WWE superstar Randy Orton stretched the gauged earhole of opponent Jeff Hardy, poked a Phillips-head screwdriver through it and then twisted the skin around it while Hardy screamed in agony. Of course, it was all legal, as the two men faced each other in a Hell in a Cell match at WWE’s pay-per-view of the same name at the AT&T Center Sunday in San Antonio, Texas.
Since 1997, WWE has held 40 Hell in a Cell matches. Though WWE fans continuously express displeasure at the lower level of action and bloodshed in the company today — due to the switch from a TV-14 to PG television rating in 2008 — the Orton and Hardy iteration of Hell in a Cell may darn well be the best in company history.
The rules of Hell in a Cell are simple — there really aren’t any.
Participants are locked in a steel cage, with this year’s sporting a sweet red sheen, and the only ways to win are by pinfall or submission. Traditionally, there is no way out, and all the action takes place inside the cage. There are no disqualifications, and every weapon imaginable is legal.

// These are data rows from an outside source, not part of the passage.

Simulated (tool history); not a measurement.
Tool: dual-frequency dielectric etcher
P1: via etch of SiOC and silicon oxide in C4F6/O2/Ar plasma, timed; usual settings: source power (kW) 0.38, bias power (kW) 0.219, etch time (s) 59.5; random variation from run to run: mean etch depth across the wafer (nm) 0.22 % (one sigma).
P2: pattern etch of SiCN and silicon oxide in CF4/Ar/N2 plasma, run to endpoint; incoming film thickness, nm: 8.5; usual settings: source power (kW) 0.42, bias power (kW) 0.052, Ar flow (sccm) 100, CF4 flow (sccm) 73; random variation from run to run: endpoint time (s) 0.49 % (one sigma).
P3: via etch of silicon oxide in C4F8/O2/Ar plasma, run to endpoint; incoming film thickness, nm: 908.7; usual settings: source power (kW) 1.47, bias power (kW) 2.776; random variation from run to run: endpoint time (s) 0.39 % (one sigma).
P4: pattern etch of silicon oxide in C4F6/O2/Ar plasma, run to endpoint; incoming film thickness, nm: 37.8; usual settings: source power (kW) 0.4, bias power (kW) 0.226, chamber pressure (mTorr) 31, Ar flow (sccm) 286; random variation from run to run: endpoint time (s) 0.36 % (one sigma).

The most memorable moment in Hell in a Cell history was at the Mellon Arena in Pittsburgh, when legends Mick Foley and the Undertaker found themselves on top of the Hell in a Cell structure, fighting for glory in 1998. In a surprise move to fans around the world, the Undertaker threw Foley off the cage and into the announcers’ table below — approximately 20 feet — leaving him limp with a bloody mouth, dislocated jaw and a missing tooth.
But Orton and Hardy now sit right atop the list of best Hell in a Cell matches. Ever.
On paper, this match seemed underwhelming. Orton and Hardy have both been in WWE for decades and have faced each other countless times. This was supposed to be a blowoff feud following the duo’s program with Shinsuke Nakamura. Hardy needed some time off due to dealing with several real-life injuries to his arms and back, so working with notable punisher Orton would allow WWE writers to script Hardy off television.
But Hardy, known risk-taker and disobeyer of bodily safety, promised he would live up to his “extreme” reputation in his first Hell in a Cell encounter.
“I can’t wait to see what I can do inside that cage,” he told talkSPORT. “I’ll do something that people won’t forget.”
Though at first, it seemed like all viewers could do was forget the match. Orton dominated Hardy for the first 20 minutes of the bout, outsmarting him at Hardy’s own extreme game. Hardy has taken lots of tables, ladders and chairs to his body — the TLC match was his and brother Matt Hardy’s specialty — but that doesn’t make each hit easier.
Orton pummeled Hardy with a wonderful variety of weapons, ranging from dropping him abdomen-first onto the supports of a steel ladder and then trying to choke him with it, as well as hitting him with more traditional steel chair shots to his already-injured spine. Really, it seemed like a standard Hell in a Cell match.
But everyone’s stomachs started turning when, searching for a new weapon, Orton spilled a toolbox under the ring, revealing an assortment of screwdrivers. With a trademark Orton smirk, he selected a nice fat Phillips-head and slinked back into the ring.
Now, Orton has had repeated heat backstage over the years due to questionable backstage tactics as well as attitude issues, but at this point, I really thought Orton had snapped. I thought to myself, “Oh my God, he is really going to stab Hardy with that screwdriver.”
But what he did was much worse.
Orton placed the screwdriver in his mouth and used his free arms to take Hardy down and pin his arms behind him like chicken wings. Throwing back to his July 17 performance on an episode of SmackdownLIVE, Orton placed his finger in the gauged left ear of Hardy and started to tug, absolutely wrecking Hardy’s ear — gauges are meant to be enlarged slowly and over time.
If that wasn’t already horrifying enough, Orton then removed the screwdriver from his mouth, calmly and methodically placed it through Hardy’s ear hole, stretched the lobe at least a whole inch away from Hardy’s ear and finished by twisted it around twice. Hardy’s earlobe turned white due to the stress of the twisting motion as he screamed but tried not to writhe in pain so as not to agitate it more.
After several seconds of Orton’s torture, Hardy managed to get back to a vertical basis and break Orton’s hold with a low blow, which was legal due to the no-disqualification rule. Somehow, Hardy gained some momentum and landed some blows, including whipping Orton with a belt — drawing real blood — and performing his legendary Swanton bomb on top of a steel chair on Orton.
After only getting a two count, Hardy channeled into his promise of extreme, setting up a wooden table, a tall ladder and a smaller ladder in sequence. This was a move Hardy has performed numerous times before — place the opponent on the table, then leapfrog from the small ladder over the taller one to land on the table below.
As Hardy got to the top of the ladder, he realized that due to the ceiling of the Hell in a Cell structure, he wouldn’t have room to jump. So, he improvised, grabbing onto the top of the cage like they were monkey bars on his childhood playground and began to swing.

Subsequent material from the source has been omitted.